The first button on the toolbar can toggle the visibility of the sidebar. You can also hit the S key on your keyboard to do the same thing. The GitBook style can remember the visibility status of the sidebar, e.g., if you closed the sidebar, it will remain closed the next time you open the book. In fact, the GitBook style remembers many other settings as well, such as the search keyword and the font settings.

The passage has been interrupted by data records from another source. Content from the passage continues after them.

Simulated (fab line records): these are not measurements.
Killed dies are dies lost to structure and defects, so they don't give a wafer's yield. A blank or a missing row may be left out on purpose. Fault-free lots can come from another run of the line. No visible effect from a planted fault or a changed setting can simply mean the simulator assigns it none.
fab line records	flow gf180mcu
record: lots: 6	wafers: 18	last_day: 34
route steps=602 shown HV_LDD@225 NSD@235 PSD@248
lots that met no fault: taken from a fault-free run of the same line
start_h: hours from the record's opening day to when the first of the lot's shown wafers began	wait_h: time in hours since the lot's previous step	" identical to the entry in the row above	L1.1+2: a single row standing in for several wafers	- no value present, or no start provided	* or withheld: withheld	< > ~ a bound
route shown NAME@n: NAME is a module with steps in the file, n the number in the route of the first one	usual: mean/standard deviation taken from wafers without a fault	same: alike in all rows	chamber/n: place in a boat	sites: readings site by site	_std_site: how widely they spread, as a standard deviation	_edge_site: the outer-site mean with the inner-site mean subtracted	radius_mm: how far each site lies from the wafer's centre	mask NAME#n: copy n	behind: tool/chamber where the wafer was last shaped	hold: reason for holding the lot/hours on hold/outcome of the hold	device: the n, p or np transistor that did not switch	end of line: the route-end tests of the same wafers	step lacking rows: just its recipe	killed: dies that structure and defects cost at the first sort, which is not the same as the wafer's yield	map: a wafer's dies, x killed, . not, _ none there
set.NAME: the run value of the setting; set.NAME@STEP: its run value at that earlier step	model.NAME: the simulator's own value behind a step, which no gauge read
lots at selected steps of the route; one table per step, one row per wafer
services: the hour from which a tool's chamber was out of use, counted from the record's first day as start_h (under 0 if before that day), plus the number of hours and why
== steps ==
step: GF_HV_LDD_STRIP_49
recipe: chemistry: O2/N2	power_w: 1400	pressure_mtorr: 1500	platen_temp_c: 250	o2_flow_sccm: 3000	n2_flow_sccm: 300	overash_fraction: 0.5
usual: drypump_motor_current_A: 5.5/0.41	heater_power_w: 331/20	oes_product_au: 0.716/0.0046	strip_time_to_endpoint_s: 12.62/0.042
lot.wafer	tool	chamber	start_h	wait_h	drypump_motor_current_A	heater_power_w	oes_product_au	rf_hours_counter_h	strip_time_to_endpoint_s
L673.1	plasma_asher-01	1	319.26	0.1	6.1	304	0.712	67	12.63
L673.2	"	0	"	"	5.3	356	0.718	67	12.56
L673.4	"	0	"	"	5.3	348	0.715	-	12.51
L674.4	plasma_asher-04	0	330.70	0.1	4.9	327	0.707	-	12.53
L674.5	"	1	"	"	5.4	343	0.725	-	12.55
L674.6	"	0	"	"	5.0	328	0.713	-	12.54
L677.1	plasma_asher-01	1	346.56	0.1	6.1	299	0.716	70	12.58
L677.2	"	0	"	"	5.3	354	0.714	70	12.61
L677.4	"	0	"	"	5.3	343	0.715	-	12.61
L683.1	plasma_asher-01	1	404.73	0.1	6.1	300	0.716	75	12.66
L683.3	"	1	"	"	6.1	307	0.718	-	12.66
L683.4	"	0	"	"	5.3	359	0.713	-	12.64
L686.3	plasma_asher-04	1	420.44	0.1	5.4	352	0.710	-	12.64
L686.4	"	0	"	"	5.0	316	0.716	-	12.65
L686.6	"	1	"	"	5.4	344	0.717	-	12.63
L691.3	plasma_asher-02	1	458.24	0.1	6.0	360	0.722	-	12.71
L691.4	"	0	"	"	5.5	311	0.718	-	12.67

The second button on the toolbar is the search button. Its keyboard shortcut is F (Find). When the button is clicked, you will see a search box at the top of the sidebar. As you type in the box, the TOC will be filtered to display the sections that match the search keyword. Now you can use the arrow keys Up/Down to highlight the next keyword on the current page. When you click the search button again (or hit F outside the search box), the search keyword will be emptied and the search box will be hidden. To disable searching, set the option search: no in config.

The third button is for font/theme settings. You can change the font size (bigger or smaller), the font family (serif or sans serif), and the theme (White, Sepia, or Night). These settings can be changed via the fontsettings option.

The edit option is the same as the option mentioned in Section \@ref(configuration). If it is not empty, an edit button will be added to the toolbar. This was designed for potential contributors to the book to contribute by editing the book on GitHub after clicking the button and sending pull requests.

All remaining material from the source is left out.